Dr. Stuart Hatcher
Chief Economist & ISTAT Certified Senior Appraiser
When we think of capacity growth since 2020, we largely visualise the slow return to service of the fleet. It’s still true that the stored fleet continues to remain a problem for some types. And it’s generally up across the board either because there is insufficient demand, labour, or hours and cycles remaining to support a return to service. Of course, it’s not as simple as that and we are all well aware that the in-service fleet is not being utilised in the same way it was back in 2019. Certainly, widebodies have been re-purposed and there has been a greater inwards focus regarding regional travel that remains sticky. How this affects overall capacity is quite significant as you could largely have the same number of overall passengers and trips as before, but flying totally different legs as the reasons for travel and costs continue to evolve.

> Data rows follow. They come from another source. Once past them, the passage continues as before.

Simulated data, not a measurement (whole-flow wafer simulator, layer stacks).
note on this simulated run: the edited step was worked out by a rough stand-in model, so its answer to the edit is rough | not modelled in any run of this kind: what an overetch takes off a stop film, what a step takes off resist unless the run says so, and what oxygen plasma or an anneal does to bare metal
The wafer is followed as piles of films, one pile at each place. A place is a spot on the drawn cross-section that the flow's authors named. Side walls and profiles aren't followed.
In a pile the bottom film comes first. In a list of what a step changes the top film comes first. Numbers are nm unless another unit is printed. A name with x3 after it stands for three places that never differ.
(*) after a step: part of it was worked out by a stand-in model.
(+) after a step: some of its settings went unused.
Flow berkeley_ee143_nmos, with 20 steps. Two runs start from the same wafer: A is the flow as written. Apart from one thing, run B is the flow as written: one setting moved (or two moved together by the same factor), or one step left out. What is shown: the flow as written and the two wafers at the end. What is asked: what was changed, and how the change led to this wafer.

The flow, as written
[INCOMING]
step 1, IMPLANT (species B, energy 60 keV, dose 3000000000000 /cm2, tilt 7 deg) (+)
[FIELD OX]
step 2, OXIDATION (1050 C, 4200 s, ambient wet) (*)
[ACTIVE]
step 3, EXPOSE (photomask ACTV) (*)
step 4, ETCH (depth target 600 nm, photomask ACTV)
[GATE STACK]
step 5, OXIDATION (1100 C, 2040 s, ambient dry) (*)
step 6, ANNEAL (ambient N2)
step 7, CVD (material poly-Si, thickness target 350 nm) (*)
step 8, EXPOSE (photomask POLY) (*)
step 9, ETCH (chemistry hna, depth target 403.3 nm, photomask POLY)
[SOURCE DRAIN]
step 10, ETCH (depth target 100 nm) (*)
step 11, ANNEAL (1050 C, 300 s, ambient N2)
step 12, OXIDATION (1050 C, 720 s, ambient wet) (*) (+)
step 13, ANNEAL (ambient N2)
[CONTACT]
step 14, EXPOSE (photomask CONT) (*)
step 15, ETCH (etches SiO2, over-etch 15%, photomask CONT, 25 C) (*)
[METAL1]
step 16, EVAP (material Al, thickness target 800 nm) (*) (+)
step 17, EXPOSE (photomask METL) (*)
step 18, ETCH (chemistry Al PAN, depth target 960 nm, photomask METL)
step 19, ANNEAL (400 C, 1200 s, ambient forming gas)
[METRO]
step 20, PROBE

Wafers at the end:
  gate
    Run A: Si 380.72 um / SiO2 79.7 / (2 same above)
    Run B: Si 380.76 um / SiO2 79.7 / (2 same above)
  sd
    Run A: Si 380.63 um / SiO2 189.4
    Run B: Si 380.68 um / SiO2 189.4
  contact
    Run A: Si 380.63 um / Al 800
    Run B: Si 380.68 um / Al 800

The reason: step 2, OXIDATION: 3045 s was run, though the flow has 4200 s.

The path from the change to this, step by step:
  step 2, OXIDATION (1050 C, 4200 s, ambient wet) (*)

I have tabulated the average monthly hours, sector lengths and cycles for 12 of the most popular passenger aircraft in operation and highlighted the variance to previous periods.
Looking at the data, for the most part, compared to the same period last year, total utilisation for the largest portion of the fleet continues to grow. In all cases for the types in question, average monthly hours and cycles have grown since last year. However, that does mask the fact that in some cases, the average sector length has reduced. This is, however, generally reflected in the larger rise in average cycles to account for it.
The largest disparities continue to remain when looking back over a longer period, whereby only the latest technology aircraft have shown signs of growth. As expected, the more capable and more economical replacements have performed the best but it’s not necessarily even across the board. On the narrowbody front, whilst the monthly average cycles have increased by 19% for the MAX 8 compared to the period before the grounding, the A320neo continues to lag somewhat, due to global distribution variances and an unsynchronised recovery. For the widebodies, it’s the larger new technology variants that have shone through.
Whilst I would expect the utilisation of ageing aircraft to reduce over time, lags of this size indicate that the system has some way to go before optimum use has been achieved if I’m to assume that the way in which aircraft are used hasn’t fundamentally changed. Certainly, from my own experience, airlines will still readily cancel flights at short notice if demand is slow to respond (although they may use a technical or lack of staff excuse). Looking forward, it’s encouraging that growth rates are positive still, but we can’t ignore the fact that demand remains sensitive in the current economic environment on a systemwide basis. For the time being at least, utilisation continues to grow at a largely consistent rate but that still indicates yet another year of recovery. Even when looking at the industry workhorses, the A320-200 and 737-800, even with a 10% smaller fleet, utilisation remains down 11% and 7% respectively.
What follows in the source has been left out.